‘Blue engineering’ mimics structures from the natural world to build new kinds of sea defences that will let us live in harmony with the oceans.


“Water, water everywhere, nor any drop to drink”, wrote Samuel Taylor Coleridge in his poem The Rime of the Ancient Mariner.

Those words succinctly sum up humanity’s difficult relationship with the oceans – our fascination with their barely explored expanse and our fear of the harm they can do us, Mostly our battle with the waves occurs out to sea as we sail across them or dive through them, but there are times when they can intrude upon the dry land where we live.

In many coastal towns and cities around the world, people are fighting a losing war against the sea as it nibbles away at coastlines. On occasion the ocean can spill far into land with storm surges and tidal waves, leaving wreckage in its wake.

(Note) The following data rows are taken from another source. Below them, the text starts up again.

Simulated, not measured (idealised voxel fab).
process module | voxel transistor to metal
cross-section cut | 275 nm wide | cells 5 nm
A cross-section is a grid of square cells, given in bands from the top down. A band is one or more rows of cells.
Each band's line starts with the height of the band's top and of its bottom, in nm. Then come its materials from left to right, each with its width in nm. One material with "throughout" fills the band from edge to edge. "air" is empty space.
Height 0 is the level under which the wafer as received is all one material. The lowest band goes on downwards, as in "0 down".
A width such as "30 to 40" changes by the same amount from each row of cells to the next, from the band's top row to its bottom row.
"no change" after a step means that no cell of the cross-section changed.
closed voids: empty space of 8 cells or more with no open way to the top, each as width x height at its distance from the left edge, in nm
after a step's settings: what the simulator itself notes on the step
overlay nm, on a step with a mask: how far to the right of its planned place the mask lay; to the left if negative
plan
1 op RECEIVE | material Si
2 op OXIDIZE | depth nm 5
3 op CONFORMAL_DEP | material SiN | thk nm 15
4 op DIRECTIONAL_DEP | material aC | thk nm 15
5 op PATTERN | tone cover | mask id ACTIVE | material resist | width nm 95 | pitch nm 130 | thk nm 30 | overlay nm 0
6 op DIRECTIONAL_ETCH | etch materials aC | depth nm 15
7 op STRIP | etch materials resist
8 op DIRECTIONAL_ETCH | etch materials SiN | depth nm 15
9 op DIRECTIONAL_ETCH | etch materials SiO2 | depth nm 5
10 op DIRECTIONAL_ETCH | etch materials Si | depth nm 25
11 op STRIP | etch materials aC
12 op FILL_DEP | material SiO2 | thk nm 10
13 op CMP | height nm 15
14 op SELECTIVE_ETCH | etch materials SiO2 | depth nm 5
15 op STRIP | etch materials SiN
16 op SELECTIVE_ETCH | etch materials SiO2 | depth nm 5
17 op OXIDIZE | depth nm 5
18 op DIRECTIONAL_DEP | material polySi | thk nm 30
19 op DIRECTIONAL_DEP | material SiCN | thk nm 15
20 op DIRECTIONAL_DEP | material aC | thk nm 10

So to protect against this, many communities have built high walls and other ugly structures to help defend themselves against the waves.

Yet as we saw in the aftermath of Hurricane Katrina in New Orleans and in countless other smaller storms that lash coastlines around the world, these defences can be easily and catastrophically defeated by the sea.

Emma Johnston, a marine ecologist at the University of New South Wales in Sydney, Australia, believes it may be time to take a different approach.

She told BBC Future’s World-Changing Ideas Summit last month about the promise of ‘blue engineering’ to help us live more harmoniously alongside the sea.

Instead of man-made structures creating “dark zones” beneath the water where algae does not grow and invasive species can take root, she describes in the video above how sea walls can be designed to help marine life flourish instead.

This involves creating structures that mimic those found on natural rocky shores (such as the sandstone of Barangaroo in Sydney, pictured below), providing homes for seaweeds, shellfish and local fish species. Such structures could help to improve our relationship with the sea, Johnston believes, and ultimately make us less fearful of it too.